Initially, they preferred to hide in the nebulous Europe of Freedom and Direct Democracy (EFDD) whose leaders Nigel Farage and Beppe Grillo did not care about political details of their associates. The anti-EU views of the SD were more than enough for them.
But things changed dramatically for EFDD which was affected by an endless haemorrhage. Sweden Democrats change political refuge, and, on July 3, they moved to European Conservatives and Reformists Group (ECR).
ECR, whose future as a parliamentary Group is uncertain, hosts a variety of far-right parties whose are known for their anti-immigration, anti-EU and racist remarks, as the Danish People’s Party (DF), the Bulgarian IMRO-BNM and the Finns party (Perus S).
Now the big question is what Sweden Democrats will do after the 2019 elections. As the leader of the Finns Jussi Halla-aho said in an interview, the parties of this kind feel less fear of stigmatisation and he did not exclude a possible realignment of nationalist and anti-immigration forces in the next European Parliament.
Nevertheless, Le Pen is no longer attractive among far-right parties. The new Star is Salvini, whose portfolio of interior minister of one of the biggest EU member states gives him a lot of prestige.
What the growth of Sweden Democrats means for Sweden
Today, Sweden has a coalition government constituted by the Social democrats and the Greens.
According to the latest polls, Sweden Democrats come second after the Social democrats, leaving in third place the conservative Moderate party (affiliated with EPP).
Until now, a cordon sanitaire formed by the other parties exists against Sweden Democrats. There is also a ban by some media to Sweden Democrat advertising.

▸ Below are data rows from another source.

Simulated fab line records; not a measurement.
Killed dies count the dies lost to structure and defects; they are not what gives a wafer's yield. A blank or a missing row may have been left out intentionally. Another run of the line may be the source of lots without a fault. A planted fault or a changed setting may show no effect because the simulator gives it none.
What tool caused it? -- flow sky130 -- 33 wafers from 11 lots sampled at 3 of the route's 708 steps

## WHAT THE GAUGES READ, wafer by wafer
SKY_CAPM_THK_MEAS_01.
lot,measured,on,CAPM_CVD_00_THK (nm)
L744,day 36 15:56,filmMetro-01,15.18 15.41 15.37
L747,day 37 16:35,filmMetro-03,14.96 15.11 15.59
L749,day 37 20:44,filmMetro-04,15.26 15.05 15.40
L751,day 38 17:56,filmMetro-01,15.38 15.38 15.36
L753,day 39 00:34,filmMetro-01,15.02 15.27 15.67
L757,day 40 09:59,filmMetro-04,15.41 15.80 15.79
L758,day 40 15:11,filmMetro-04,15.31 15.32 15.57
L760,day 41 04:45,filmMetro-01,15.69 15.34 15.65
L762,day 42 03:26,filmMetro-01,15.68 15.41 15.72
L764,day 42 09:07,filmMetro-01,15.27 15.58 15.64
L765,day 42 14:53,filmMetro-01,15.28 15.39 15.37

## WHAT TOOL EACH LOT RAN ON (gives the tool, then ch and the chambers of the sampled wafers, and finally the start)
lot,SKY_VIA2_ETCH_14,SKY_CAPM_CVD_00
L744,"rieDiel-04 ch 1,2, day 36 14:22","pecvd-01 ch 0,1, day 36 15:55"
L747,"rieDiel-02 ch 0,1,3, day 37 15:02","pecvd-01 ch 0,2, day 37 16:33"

Although the far-right party declares it will support any coalition government without participation in it, the rest of political parties reject any contact and any collaboration.
A possible success of the Sweden Democrats in the September 9 elections – the second position – will not bring catastrophe. As it is expected, a new collation government will be formed sooner or later in Sweden keeping for the moment the far-right out of power. But it should concern Swedish political parties for the future.
2019 EU elections
A possible Sweden Democrats electoral success will have more impact in the EU than in Sweden. Already, far-right parties participate in EU governments in Italy, Austria, Slovakia, Bulgaria while some other governments are marked by far-right politics. It is expected that anti-immigration and nationalist parties will increase their influence in the next European Parliament.
One thing is for certain, we are at the beginning of a long pre-electoral campaign that will last until May 2019. Elections in Sweden is the first ‘crash test’ and the results will influence the political environment in EU countries. All kinds of ‘fake news’, sponsored by Russia or Steve Bannon, will surely enjoy moments of glory.
If Sweden Democrats secure second place, this victory will be used to reinforce the political campaigns of far-right parties across Europe.